This group of friends hung a picture of themselves in a local McDonalds – and not only was it awesome, it conveyed an important message
Pranks are wonderful, but there might not be anything better in the world than a prank that has an activist message. In Houston, a group of college friends pulled off a prank at McDonalds that wasn’t just epic, it also spread awareness about Asian inclusivity and visibility.
The prank was masterminded by 21-year-old Jevh Maravilla, a University of Texas student, along with a group of his friends. After he and friend Christian Toledo saw that no Asians were represented on the walls of a local McDonalds, they conspired to add a picture of themselves on a blank wall — and it worked.
‘If you haven’t noticed, there aren’t a lot of Asians represented in the media,” he explained in a YouTube video about the brilliant operation, “and hopefully one day I could see someone like me on the big screen. So one day my bud Christian and I were eating at McDonalds, munching on some snack wraps. I look up and I see a blank wall, and I tell Christian, hey, what if we put a picture of us on there? I looked around, and there were literally no Asians on any of these walls. Maybe we could change that.”
He makes sure to mention at the end of the video that it wasn’t all for fun and games.
“Remember folks: all races deserve recognition, and I guess I did my part,” he said.
The video outlines the entire process, which included taking and editing a believable picture, getting a $7 McDonalds uniform at a thrift store, and making a fake ID tag that reads, “Regional Interior Coordinator.” The group then entered the McDonalds, waited until the coast was clear of actual employees, and quickly hung the poster on the wall.
He posted a picture of his undercover fake outfit on Twitter to tens of thousands of likes.
Of course, the internet went wild for the prank with a social justice message – his initial post has received nearly 1 million likes on Twitter. Responses ranged from people being impressed by his detailed plans, to other Asian-Americans being thankful for his creative activism.
There’s one consensus for sure: everyone wants the poster to stay up.

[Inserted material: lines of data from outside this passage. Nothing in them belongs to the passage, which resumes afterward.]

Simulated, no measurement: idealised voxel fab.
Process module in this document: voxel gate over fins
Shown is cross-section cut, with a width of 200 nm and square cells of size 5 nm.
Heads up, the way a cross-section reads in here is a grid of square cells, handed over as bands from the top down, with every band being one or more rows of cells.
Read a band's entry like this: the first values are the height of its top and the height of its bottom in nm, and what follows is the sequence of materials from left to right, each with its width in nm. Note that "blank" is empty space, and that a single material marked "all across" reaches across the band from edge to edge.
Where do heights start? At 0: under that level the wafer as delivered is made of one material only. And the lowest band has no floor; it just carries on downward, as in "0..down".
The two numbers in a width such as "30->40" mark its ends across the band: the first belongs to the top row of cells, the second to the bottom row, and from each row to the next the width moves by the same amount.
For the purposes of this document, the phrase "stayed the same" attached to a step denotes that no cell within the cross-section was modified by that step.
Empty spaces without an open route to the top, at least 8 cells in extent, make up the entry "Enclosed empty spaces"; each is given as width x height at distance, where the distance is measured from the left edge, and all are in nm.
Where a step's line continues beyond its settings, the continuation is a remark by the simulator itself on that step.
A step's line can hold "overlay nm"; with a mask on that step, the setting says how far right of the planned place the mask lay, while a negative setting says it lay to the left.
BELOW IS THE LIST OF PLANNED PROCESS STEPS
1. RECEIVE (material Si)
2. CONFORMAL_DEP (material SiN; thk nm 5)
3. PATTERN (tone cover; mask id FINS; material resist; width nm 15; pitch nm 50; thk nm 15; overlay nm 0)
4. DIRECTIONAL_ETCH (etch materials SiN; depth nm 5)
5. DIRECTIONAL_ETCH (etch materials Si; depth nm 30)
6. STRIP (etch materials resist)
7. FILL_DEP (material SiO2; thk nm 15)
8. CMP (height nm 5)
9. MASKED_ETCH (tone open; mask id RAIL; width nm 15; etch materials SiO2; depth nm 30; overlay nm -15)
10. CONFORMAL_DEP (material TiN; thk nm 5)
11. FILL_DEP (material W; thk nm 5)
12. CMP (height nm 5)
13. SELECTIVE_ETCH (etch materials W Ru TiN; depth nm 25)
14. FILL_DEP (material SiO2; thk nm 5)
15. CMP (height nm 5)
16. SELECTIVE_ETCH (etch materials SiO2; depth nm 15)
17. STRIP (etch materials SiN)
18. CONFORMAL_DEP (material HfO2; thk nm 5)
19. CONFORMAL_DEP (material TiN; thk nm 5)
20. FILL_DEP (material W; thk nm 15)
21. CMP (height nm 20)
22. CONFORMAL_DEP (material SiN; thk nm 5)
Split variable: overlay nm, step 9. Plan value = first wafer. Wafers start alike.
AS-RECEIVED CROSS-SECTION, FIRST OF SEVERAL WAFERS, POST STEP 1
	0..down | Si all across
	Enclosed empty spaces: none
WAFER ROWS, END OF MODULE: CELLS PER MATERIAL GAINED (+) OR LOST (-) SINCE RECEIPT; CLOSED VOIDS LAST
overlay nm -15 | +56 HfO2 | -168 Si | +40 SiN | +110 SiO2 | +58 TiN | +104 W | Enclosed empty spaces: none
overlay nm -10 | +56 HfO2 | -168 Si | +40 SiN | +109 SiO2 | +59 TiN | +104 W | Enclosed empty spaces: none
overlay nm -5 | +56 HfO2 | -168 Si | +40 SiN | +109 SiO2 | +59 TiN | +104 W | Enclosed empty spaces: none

So far, McDonald’s hasn’t released a statement about the prank or responded in any way — but Maravilla and his friends are hoping for an eventual positive response.
“I kind of hope they will ask us to be representative models for them,” Maravilla told USA Today, “Like, for Asian men. That would be insane if they did that! It would be, like, a dream come true.”
As of yesterday, the poster was still hanging in the restaurant — over 51 days after Maravilla put it up.